The German finance minister Hans Eichel will propose a European tax on aviation fuel at the meeting of European finance ministers tomorrow. The *Telegraph* reports that [European Commission favours the proposal][2], but other reports indicate that Taxation and Customs Union Commissioner **László Kovács**, at least, is [more skeptical][3].

According to Der Spiegel, the German proposal is for a tax of about €300 per tonne of kerosene, which would add about €5-€10 to the price of an intra-European flight.

While the Economist recently argued persuasively that the low-cost airlines may have done more for European integration than the EU ever has, it’s also true that this has come at an enormous price.

The unique tax exemption on aviation kerosene is a major distortion of transport policy, in effect giving air travel a massive subsidy over other options. This is an environmental catastrophe because it encourages unnecessary short-haul flights where rail or road travel would be less polluting. Aviation is the fastest growing source of greenhouse gas emissions. It’s not surprising, then, that rail companies and environmentalists are lobbying together for this plan. Taxing aviation fuel is a sensible solution, regardless of what the airlines say.

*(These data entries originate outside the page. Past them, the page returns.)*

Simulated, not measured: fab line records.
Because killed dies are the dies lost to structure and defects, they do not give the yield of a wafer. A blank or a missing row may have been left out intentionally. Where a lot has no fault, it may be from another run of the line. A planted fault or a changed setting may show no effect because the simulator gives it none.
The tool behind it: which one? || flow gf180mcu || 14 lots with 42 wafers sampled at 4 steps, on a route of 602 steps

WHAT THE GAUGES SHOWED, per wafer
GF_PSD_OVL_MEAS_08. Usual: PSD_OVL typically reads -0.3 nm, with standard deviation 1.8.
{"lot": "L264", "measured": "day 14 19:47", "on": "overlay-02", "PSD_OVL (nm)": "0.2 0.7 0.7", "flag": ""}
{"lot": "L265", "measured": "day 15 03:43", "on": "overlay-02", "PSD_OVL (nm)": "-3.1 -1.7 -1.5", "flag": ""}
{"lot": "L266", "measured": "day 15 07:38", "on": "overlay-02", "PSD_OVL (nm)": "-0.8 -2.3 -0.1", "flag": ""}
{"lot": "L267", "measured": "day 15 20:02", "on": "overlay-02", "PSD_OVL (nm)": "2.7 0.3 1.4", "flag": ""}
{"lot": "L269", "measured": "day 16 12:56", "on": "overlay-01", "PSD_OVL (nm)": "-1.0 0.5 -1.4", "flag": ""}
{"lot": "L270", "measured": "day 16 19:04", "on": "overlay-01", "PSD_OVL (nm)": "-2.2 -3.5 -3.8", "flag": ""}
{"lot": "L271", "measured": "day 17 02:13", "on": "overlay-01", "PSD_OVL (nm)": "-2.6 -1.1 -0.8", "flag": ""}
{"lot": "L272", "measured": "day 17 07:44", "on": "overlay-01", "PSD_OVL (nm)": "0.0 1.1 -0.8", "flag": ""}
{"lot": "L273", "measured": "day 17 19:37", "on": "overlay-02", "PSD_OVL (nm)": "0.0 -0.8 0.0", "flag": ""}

A aviation kerosene tax proposal failed last week at the G7 conference, and the British government ruled out unilateral introduction of such a tax. At the G7 level, the US is also opposed, which is why Germany and France are now pushing for it at the EU level. Germany hopes that by linking the tax to new spending on development aid, it can win over doubters like Britain and Ireland.

While politically expedient, linking the aviation fuel tax to development aid is more problematic than the tax itself. I don’t agree with Tim Worstall very often, but his concerns about the idea of using the revenues aviation fuel tax exclusively for development are worth noting:

This is something known as hypothecation and it’s something that we in the UK don’t do. We do not devote the income from a particular tax to spending on a particular cause and for a very good reason.

In this instance it is this: whatever we should, could, ought to be spending on funding development in the poor parts of the world has nothing at all, no connection with, how much we can, should, could, ought to be raising from taxing aviation fuel. The two are entirely separate, no logical connection at all. Should we not fund a drinking water scheme in Tanzania because a terrorist attack like 9/11 has led to a drop in the number flying?

Worstall is absolutely right. This policy makes sense as an environmental policy, a fiscal policy, and a transport policy. The aim of increasing development aid is also laudable. But confusing these seperate policy objectives is a mistake.

In a complete aside: Worstall is wrong to suggest that this is something “we in the UK don’t do”. This sort of stuff does happen in Britain, particularly at the local level. It’s usually called “ringfencing” and it leads to strange things like parking ticket receipts being used exclusively for road repairs while a local park is underfunded because it is paid for out of the general local council budget. That’s a bad idea too.

Update: According to EUobserver,

The Commission said on Monday (14 February) that it did not have a position on the issue.

“There is no consensus at the moment on these ideas”, said Commission spokesman Amadeu Altafaj Tardio.